Wednesday, 2 June 2010


Under-proved dough is easier to slash, and doesn't collapse after slashing.

Not completely happy with the crumb though.

This is mostly white flour with a bit of chapati flour. Sourdough of course.

Wednesday, 19 May 2010

1955 Whitbread XXX Best Mild

Glass of rather flat mild aleI usually write my own recipes for my beer; not that I'm a genius at formulating recipes, it's just that I like to keep things simple and much of the time I barely even think of them as recipes. I can't remember why exactly but I decided to brew an old recipe instead. If you go over to Shut Up About Barclay Perkins you'll get a load of old beers excavated directly from the archives, along with a shedload of other historical information—everyone interested in beer should read this blog from start to finish.

This is one of them, a 1955 Whitbread Best Mild, aka XXX. Here's the make-up as given there:

80.6% Mild malt
4.9% Crystal malt
3.2% Invert No1 sugar
11.3% Invert No3 sugar

Like many contemporary mild ales, the XXX relies on dark brewing sugar for flavour and colour. Modern milds from microbreweries tend to use chocolate malt instead. I like both styles and if you're ever lucky enough to be in a pub that has several milds on at once, it can be fun to note the difference in flavour between an old-fashioned mild and a new-wave one.

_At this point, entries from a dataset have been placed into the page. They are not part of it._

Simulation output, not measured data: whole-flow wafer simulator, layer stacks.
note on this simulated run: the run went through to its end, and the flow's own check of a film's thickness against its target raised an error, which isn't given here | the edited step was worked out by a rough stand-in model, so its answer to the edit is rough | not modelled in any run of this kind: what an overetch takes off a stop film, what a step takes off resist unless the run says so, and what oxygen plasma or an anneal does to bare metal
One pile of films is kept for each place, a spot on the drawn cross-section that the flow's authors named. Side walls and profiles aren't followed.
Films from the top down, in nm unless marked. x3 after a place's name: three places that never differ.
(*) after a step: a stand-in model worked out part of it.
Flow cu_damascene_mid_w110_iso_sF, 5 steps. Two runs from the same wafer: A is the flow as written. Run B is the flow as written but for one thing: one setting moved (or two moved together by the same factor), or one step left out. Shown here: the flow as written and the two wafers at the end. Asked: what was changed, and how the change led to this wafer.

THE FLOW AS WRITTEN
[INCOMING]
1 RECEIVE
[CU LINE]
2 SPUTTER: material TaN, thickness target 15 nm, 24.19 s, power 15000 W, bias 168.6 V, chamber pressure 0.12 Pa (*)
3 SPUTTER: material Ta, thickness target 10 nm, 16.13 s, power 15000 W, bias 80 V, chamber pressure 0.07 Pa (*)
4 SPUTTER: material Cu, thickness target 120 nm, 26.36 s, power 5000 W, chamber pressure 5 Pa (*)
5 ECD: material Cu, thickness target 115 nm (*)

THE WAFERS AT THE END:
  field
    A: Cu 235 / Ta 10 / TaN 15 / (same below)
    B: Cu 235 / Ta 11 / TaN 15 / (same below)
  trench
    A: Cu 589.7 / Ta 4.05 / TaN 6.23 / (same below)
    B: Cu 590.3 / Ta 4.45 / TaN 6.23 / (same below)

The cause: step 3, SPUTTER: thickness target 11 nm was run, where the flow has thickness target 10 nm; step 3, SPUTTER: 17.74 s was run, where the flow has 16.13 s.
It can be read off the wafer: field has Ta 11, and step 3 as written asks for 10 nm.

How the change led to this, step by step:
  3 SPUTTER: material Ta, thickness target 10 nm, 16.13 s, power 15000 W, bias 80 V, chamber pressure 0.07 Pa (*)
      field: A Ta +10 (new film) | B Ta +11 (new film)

This makes things a bit tricky because the invert sugar syrup that professional brewers use is not available to the home brewer (the stuff sold as "brewing sugar" in homebrew shops is not the same thing at all). But they are all essentially a mixture of refined sugar and unrefined sugar in different quantities, so I attempted to fake it.

Mixing treacle and golden syrup to approximate No. 3 brewing sugarAs I understand it, No. 1 is a light coloured syrup and No. 3 a dark one. I substituted golden syrup for No. 1 and for No. 3 I used a combination of three parts golden syrup to one of treacle. I might have erred on the light side with the treacle because it does have a very distinctive flavour and I didn't want it turning up recognisably treacley in my beer.

So my approximation of the recipe is:

2346g Maris Otter (the original is mild ale malt)
141g crystal
93g golden syrup
330g "No. 3" (83g treacle + 247g golden syrup)

Mash 45 minutes at 67ºC; I hate sparging so stopped sooner and ended up with slightly less wort at a slightly higher gravity: 1.038 as opposed to 1.034 in the original.

Hopping: 20g East Kent Goldings (5.8%) at 60 minutes and another 10g at 30 minutes. My hops were a bit higher in alpha acid than the recipe assumes, so I dropped the quantity a little, though it should still be a tad bitterer than the original. Yeast was White Shield which has pretty much become my house yeast at the moment.

The finished beer has an aroma and palate more reminiscent of light honey than anything else. Hops barely discernable, just enough to stop it getting that weird blandness that under-hopped beer often has. As you can see from the picture, it's a light amber and not very dark at all. This matches the expected colour from the recipe, so I'm not unhappy with it. There's no treacliness though, so I might risk increasing the proportion in the next beer I make with sugar.

What's it taste like? Well, I don't expect a 1950s mild to be that exciting, and it isn't. My friends liked it more than I did, though. But look at those ingredients. Damn, this is a cheap beer to make. I wish I liked it more.

Wednesday, 10 March 2010

Glasgow Beer and Pub Project

Oregon artist Eric Steen is going to be doing an art project in Glasgow during April, based around the beer and pub culture of the city.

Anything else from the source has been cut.